I've been involved in a number of conversations about job evaluation lately, and it occurred to me that it might be a good idea to do a few posts on the topic. This is the first in what I anticipate will be a series.
A basic definition might be a good place to begin. At its essence, job evaluation is a process or methodology for measuring and determining the relative worth of jobs. Typically, at least in my world, this is done in order to establish relative pay opportunities.
When people talk about job evaluation methods, often they are referring specifically to formal, job content-based evaluation approaches like point factor plans (more on these at a later time). I find it helpful to think about job evaluation in a broader sense. From my perspective, job evaluation exists, formally or informally, in every organization that pays employees wages or salaries (unless it happens to pay every single employee at the same rate). It may be a "by-the-seat-of-our-pants" approach, but it's there nonetheless.
Coming from this broader point of view, I believe that there are two major categories of job evaluation approaches:
- Market, or external-based, job evaluation. With this kind of approach, the relative worth and pay opportunities of different jobs are based on their market value or "going rate" in the marketplace. Job content or internal job relationships may also be taken into account, but are typically secondary considerations.
- Job content, or internal-based, job evaluation. With this type of approach, the relative worth and pay opportunities of different jobs are based on an assessment of their content (i.e., responsibilities, requirements) and their relationship to other jobs within the organization. With more simplistic approaches in this category, the job is looked at in its entirety, as a whole. With some of the more complex approaches in this category, jobs are broken down into and assessed by their different elements or "factors" (i.e. decision making, relationships). Market influences may also be taken into account, but are typically secondary considerations.

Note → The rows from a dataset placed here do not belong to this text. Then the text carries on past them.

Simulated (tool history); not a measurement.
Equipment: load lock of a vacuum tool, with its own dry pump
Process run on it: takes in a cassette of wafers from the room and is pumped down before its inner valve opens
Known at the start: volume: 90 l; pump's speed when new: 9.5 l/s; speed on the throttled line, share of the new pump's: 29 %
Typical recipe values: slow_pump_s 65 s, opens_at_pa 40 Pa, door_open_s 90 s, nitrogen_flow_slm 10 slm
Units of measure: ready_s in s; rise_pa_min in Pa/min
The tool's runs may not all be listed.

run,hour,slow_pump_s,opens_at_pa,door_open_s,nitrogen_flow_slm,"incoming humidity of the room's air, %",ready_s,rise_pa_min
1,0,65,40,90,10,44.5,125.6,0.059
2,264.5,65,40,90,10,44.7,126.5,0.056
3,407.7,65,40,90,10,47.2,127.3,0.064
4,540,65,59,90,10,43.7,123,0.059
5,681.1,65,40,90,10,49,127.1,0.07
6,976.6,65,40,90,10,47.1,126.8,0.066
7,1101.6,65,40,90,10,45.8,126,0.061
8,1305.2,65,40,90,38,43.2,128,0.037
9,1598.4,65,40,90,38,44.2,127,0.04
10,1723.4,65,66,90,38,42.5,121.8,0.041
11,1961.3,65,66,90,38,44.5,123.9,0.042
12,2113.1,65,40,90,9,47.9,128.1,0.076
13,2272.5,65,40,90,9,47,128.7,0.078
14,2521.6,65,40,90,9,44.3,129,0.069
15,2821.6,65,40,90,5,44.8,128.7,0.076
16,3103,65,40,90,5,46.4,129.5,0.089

From my perspective, watching the field of employee compensation over the past 20+ years, formal job evaluation (particularly the job content types of approaches) seems to float in and out of vogue over time. Overall, I sense that many more formal (and job content based) evaluation plans have fallen out of favor with many organizations, being seen as too rigid and bureaucratic for today's business environment. There is also a lot of discussion underway about whether job-based pay programs, overall, should be replaced with person-based pay programs (and that is, for sure, a topic for another post).
Still, I think that job evaluation - broadly speaking - continues to play a critical in setting the foundation of most compensation programs. Look for more to come on the topic soon.